The 6th Sense is Actually Proprioception


Recently the movie Glass hit theaters and while I personally do not watch M. Night Shyamalan movies because, with the possible exception of The Sixth Sense, they are not — you know — good, I did for a brief moment, when I heard that there was film called “Glass”, entertain the charming and wistful notion that it might be a documentary about the history of glass.

Boil me up some fake movie theater butter because THAT is something I would pay to go see!

I can already hear you shouting, “Now wait just one minute sir, Signs was a damn good movie!”

But here’s the thing: No. No it was not.

As I recall, there is a scene in that movie when Joaquin Phoenix beats an alien to death with a baseball bat. That’s dumb.

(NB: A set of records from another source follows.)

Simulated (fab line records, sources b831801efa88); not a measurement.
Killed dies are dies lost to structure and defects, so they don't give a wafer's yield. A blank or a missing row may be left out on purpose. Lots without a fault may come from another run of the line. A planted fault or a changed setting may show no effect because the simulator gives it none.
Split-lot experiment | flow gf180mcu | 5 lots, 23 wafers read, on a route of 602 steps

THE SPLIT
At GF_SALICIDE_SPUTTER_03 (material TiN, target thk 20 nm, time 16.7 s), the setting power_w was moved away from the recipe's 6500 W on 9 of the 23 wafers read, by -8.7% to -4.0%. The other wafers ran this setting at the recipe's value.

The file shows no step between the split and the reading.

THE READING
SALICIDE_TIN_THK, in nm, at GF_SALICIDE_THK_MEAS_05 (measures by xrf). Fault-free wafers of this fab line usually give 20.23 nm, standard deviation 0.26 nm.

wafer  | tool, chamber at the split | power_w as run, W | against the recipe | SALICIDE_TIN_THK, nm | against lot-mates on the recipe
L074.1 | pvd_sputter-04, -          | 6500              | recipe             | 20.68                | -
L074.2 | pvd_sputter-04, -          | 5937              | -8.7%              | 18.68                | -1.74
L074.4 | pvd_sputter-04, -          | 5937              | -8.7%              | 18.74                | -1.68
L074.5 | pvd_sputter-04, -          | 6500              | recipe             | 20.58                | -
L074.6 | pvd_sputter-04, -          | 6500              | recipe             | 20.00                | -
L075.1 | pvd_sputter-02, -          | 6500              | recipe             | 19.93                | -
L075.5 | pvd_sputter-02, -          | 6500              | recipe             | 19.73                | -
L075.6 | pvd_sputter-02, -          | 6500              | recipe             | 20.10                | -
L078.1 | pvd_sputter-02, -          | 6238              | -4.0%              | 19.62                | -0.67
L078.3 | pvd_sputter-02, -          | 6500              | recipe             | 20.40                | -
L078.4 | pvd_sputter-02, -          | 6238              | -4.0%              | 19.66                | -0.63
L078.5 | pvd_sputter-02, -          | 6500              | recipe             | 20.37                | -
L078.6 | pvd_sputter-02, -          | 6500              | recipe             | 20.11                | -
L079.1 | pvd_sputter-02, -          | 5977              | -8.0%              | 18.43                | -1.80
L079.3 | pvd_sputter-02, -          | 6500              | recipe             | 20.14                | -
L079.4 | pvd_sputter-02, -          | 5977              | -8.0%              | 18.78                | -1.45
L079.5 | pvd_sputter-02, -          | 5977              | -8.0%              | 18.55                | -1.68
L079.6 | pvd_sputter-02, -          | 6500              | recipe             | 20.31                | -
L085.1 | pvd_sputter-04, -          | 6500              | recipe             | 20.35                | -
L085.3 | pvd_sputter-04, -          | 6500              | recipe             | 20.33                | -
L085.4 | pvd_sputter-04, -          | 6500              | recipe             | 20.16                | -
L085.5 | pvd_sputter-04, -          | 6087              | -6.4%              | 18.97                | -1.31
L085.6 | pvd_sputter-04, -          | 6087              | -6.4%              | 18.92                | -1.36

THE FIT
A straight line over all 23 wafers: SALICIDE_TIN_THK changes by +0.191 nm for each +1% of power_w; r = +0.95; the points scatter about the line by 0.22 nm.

Also, if I recall correctly, that scene is shot in such a way that you only see the beating of the alien with a baseball bat in the reflection on a TV. You know why it is shot that way??? Because the premise of the scene is dumb. And the movie KNOWS IT! That is why it is shot that way. It’s like that scene in the second Matrix movie when Laurence Fishburne is fighting somebody on the top of a moving semi truck and for some reason he does a handstand on the edge of the trailer in the middle of the fight and the logical next shot would be a wide shot so the audience can see what is happening, but instead they go to a super tight shot on his face because everyone involved with the making of that movie understood that the premise of the entire moment was so unbelievably stupid that is was basically insulting to the audience.

Anyway.

Glass has a fascinating history and while I am not going to even attempt to explicate here all of the ways in which you should find it interesting, I will just share this one nugget of ensorcelling glass-related information:

Beginning in the 13th Century, the water-treading, lagoon-locked city-state of Venice (in what is now the nation of Italy) sequestered all of its glass production and its glass makers and their families on the island of Murano, about a mile outside of the city. This was done to prevent the spread of the technology of glass blowing. Much like gunpowder, silk, and pasta (which is Chinese), glass production was once a closely guarded secret. Glass makers were not allowed to leave the island without permission from the government and if they did, they could be killed.

It’s like if the Manhattan Project was taking place on Ellis Island so New York City could keep a watchful eye over it.

Are you telling me that you would not be interested in watching a documentary about that? Because I sure as hell would. See? Glass is interesting! And I have not even told you yet about Depression Glass! But I will save that for another time.